The Conservative leadership race has taken off with former federal cabinet minister Peter MacKay’s announcement that he is in.
The campaign launch on Wednesday ends months of speculation over whether Mr. MacKay would run to replace outgoing leader Andrew Scheer. Mr. Scheer resigned in December after a disappointing election loss and as it was revealed he was paying for his children’s private school tuition with party money. The new leader will be chosen on June 27.
“I’m in. Stay tuned,” Mr. MacKay said on Twitter. Spokesman Michael Diamond said Mr. MacKay will announce the direction of his campaign formally next week.
During the fall election campaign, The Globe and Mail reported that Mr. MacKay’s supporters were laying the groundwork for a possible leadership bid if the Conservatives did not win with Mr. Scheer.
While he would not say he planned to run, Mr. MacKay openly criticized Mr. Scheer’s performance after the election, comparing Mr. Scheer’s chances to “having a breakaway on an open net and missing.”

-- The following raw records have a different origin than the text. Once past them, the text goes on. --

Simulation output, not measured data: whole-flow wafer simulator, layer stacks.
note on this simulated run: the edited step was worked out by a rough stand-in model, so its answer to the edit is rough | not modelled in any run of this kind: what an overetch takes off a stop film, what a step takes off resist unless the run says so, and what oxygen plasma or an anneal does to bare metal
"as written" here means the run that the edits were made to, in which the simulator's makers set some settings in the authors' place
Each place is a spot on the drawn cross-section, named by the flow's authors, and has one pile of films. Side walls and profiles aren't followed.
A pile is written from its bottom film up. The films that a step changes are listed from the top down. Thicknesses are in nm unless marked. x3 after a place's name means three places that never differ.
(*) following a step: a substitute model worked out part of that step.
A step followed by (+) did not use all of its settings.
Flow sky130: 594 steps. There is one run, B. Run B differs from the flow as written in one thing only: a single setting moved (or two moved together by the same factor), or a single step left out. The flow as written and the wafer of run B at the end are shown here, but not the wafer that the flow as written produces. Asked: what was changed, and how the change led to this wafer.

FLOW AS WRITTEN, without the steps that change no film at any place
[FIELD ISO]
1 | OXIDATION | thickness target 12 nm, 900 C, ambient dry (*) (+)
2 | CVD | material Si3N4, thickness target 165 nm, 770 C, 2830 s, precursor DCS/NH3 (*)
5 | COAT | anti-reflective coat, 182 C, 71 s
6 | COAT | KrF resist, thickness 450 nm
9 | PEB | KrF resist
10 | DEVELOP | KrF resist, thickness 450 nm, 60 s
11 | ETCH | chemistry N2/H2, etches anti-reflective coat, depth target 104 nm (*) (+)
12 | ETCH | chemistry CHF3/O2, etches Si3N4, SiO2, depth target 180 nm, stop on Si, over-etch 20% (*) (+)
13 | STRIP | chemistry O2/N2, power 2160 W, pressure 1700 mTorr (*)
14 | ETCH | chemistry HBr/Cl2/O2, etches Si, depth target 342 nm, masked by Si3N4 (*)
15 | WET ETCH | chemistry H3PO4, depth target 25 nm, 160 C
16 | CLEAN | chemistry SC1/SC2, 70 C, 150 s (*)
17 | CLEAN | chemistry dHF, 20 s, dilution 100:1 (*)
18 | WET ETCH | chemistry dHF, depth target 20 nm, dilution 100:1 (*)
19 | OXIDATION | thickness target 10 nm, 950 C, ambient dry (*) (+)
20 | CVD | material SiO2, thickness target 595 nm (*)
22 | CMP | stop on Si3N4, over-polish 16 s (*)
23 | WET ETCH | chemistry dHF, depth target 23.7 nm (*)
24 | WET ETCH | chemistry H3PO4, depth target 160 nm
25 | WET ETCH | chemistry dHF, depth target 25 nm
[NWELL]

Mr. MacKay told a panel at the Wilson Centre think tank in Washington the Conservatives lost because their leader failed to deal with questions about his socially conservative views on abortion and same-sex marriage, which he said “hung around Andrew Scheer’s neck like a stinking albatross.”
Mr. MacKay, a partner in the Toronto law firm Baker McKenzie, is popular in Conservative circles. He was a cabinet minister in Stephen’s Harper government in justice, defence and foreign affairs portfolios from 2006 to 2015.
He was leader of the Progressive Conservative Party until he negotiated a merger with Mr. Harper’s Canadian Alliance in 2003. This led to the formation of the Conservative Party of Canada, ending a decade of vote splitting on the right.
Mr. MacKay was expected to seek the leadership after the Harper government’s defeat, but said in 2016 the time wasn’t right for his young family.
Alberta Conservative MP Blaine Calkins called Mr. MacKay a “unifier” who could win in “every region of this country.”
Mr. MacKay has hired experienced campaigners to help him. Former Conservative MP Alex Nuttall, who played a key role in Maxime Bernier’s 2017 leadership bid, is the campaign manager.
Mr. MacKay has hired Rubicon Strategy Inc., a government relations and digital marketing firm, to provide services during the campaign. The firm was founded by Conservative strategist Kory Teneycke, who pushed to oust Mr. Scheer as leader. Mr. Teneycke, who ran Ontario Premier Doug Ford’s successful 2018 election campaign, said he will stay neutral.
The firm’s vice-president of digital, Emrys Graefe, who also worked on Mr. Bernier’s team, will run the campaign’s digital operations.
Rubicon’s executive chairman Mike Coates, formerly campaign chair for television personality Kevin O’Leary’s aborted leadership bid, is supporting Mr. MacKay, but has no formal role.
While the campaign officially began on Monday, only two candidates have officially entered.
Conservative MP for the Ontario riding Sarnia-Lambton Marilyn Gladu announced her candidacy last week, saying the Tories need to “expand the base” to win the next election.
Ms. Gladu said she is happy to see “as many excellent candidates as we can get.” She said Mr. MacKay is “very well liked” and has “great name recognition," adding that she will be interested to hear his policy ideas.
Ontario Conservative MPs Erin O’Toole and Pierre Poilievre have been preparing campaigns, but have not formally entered.
Jean Charest, the former leader of the Progressive Conservative Party and ex-Quebec premier, plans to announce his intentions before the end of the month, according to a member of his team.
Also on Wednesday, former prime minister Mr. Harper withdrew from his position on the Conservative Fund – the not-for-profit organization that raises the money to run the party. Conservatives did not provide a reason, although party spokesman Cory Hann confirmed Mr. Harper’s departure.
“His contributions, support and wise counsel to the board over the past many years has been appreciated," Mr. Hann said.
With a report from Daniel Leblanc
Editor’s note: An earlier version of this article incorrectly said Alex Nuttall is a Conservative MP. He is a former MP.